I am a 20-year-old undergraduate student in computer science at University of Strasbourg (France). Fascinated by the human mind, I plan to study Artificial Intelligence after I complete my Bachelor degree. For this reason, I've been looking for an opportunity to start doing machine learning on my own.

I am not new to open source development: since late 2010, I have made small contributions to the Weboob project, a python framework for interacting with websites. This taught me how to work with others and interact with their code, with Git as the VCS.

Should this be relevant (for interaction with existing code, or implementing performance-critical features), I also have some experience in C programming, mainly from school courses.

Because of my long-term interests for machine learning, and my willingness to acquire as many skills as I can in this domain, I shall be entirely commited to this project. I will probably stick around after the summer is over, particularly if I feel my work is not polished enough.

When a new contributor uploads a package, the latter is analyzed to extract relevant metadata from it. The metadata is then compared to a database of existing packages, to find packages similar to the new contributor's. The maintainers of those similar packages are then kept as potential sponsors.
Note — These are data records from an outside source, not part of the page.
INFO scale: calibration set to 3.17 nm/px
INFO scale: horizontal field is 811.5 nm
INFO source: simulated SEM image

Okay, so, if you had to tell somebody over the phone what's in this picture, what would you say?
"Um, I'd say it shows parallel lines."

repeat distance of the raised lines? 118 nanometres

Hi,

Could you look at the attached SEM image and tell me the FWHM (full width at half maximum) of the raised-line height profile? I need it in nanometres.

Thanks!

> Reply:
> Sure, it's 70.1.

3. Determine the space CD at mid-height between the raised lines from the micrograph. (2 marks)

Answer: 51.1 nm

Metadata extraction could be done with a supervised learning algorithm, using existing packages and Debtags' database for training. I'm not certain this is the right way, and I'll research that before the beginning of GSoC.

Matching a package with sponsors will be done in an unsupervised way, looking for similarities with the existing packages. The database could consist of all packages from registered sponsors, and/or be based on the entire Debian archive, using for example Debtags to avoid excessive calculation.

Using automatic metadata extraction from packages and learning algorithms, this project aims to match prospective maintainers with potential sponsors more easily and quickly. An efficient Web interface will be developed, so that maintainers and sponsors can access and improve this semantic metadata.

Debian has been my distribution of choice since 2004, for servers and desktops alike. However, I have been occasionally frustrated by the lack of reactivity for some important packages in Sid (KDE for example), and I always felt that the packaging system, while efficient for users, is unnecessarily complex and opaque for new packagers. For this reason, I regularly try other distributions for my desktop computer, and keep getting back to Debian, because it 'just works'. The grass is not so much more green on the other side.

The research I made after I heard of this project made me realize that package maintaining is not so inaccessible after all. This GSoC looks like a great introduction to the Debian process.